Since October 7, 3785 Palestinians have been killed including more than 1500 children, Palestinian officials say.

The UN says more than a million have been made homeless.

Israel has already told all civilians to evacuate the northern half of the Gaza Strip, which includes Gaza City but many people stayed at home, saying they feared losing everything if they left or being caught in Israeli air strikes further south.

F-16’s pound district

In Zahra, a northern town, residents on Friday said an entire district of some 25 multi-storey apartment buildings appeared to have been razed to the ground.

They received Israeli warning messages on their mobile phones at breakfast time, followed ten minutes later by a small drone strike that hammered the message home.

Half an hour after the initial warning, F-16 warplanes brought the buildings down in huge explosions and clouds of dust.

“Everything I ever dreamt of and thought that I have achieved was gone. In that apartment was my dream, my memories with my children, and my wife, was the smell of safety and love,” Ali, a resident of the district, told Reuters by phone, declining to give his full name for fear of reprisals.

The United Nations humanitarian affairs office said more than 140,000 homes – nearly a third of all homes in Gaza – have been damaged, with nearly 13,000 completely destroyed.

Church compound hit

The Orthodox Patriarchate of Jerusalem, the main Palestinian Christian denomination, said Israeli forces had struck the Church of Saint Porphyrius in Gaza City, where Christian and Muslim had sought sanctuary.

Video from the scene at the church compound showed a wounded boy being carried from rubble at night.

A civil defence worker said two people on upper floors had survived; those on lower floors had been killed and were still in the rubble.
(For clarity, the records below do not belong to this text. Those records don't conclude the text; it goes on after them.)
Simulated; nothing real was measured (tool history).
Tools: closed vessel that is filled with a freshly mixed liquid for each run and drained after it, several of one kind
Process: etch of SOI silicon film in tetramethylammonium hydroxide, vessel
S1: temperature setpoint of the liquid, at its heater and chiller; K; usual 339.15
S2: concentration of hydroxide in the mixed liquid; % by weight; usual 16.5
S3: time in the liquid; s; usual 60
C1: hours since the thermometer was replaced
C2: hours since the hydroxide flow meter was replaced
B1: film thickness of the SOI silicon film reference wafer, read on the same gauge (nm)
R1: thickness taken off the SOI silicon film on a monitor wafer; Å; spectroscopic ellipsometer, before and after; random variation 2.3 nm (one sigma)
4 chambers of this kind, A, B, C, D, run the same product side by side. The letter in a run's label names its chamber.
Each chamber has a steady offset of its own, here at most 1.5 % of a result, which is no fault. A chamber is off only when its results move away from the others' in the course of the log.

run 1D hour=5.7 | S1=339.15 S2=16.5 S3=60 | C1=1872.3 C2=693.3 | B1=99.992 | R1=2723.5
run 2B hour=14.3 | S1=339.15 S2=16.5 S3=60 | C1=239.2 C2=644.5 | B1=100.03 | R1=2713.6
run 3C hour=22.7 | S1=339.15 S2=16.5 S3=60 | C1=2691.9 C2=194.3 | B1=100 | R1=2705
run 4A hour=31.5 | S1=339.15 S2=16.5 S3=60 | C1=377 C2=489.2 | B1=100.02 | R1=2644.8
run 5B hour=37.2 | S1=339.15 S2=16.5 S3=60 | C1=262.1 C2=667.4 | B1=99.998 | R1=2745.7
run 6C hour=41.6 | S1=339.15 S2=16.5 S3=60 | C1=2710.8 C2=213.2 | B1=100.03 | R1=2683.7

Gaza’s Hamas-run government media office said 18 Christian Palestinians had been killed. There was no immediate word from the church on the final death toll. It said targeting churches that were used as shelters for people fleeing bombing was “a war crime that cannot be ignored”.

The Israeli military said part of the church was damaged in a strike by fighter jets on a nearby Hamas command centre involved in launching rockets and mortars towards Israel, and that it was reviewing the incident.

“The IDF (Israel Defence Forces) can unequivocally state that the church was not the target of the strike,” it said.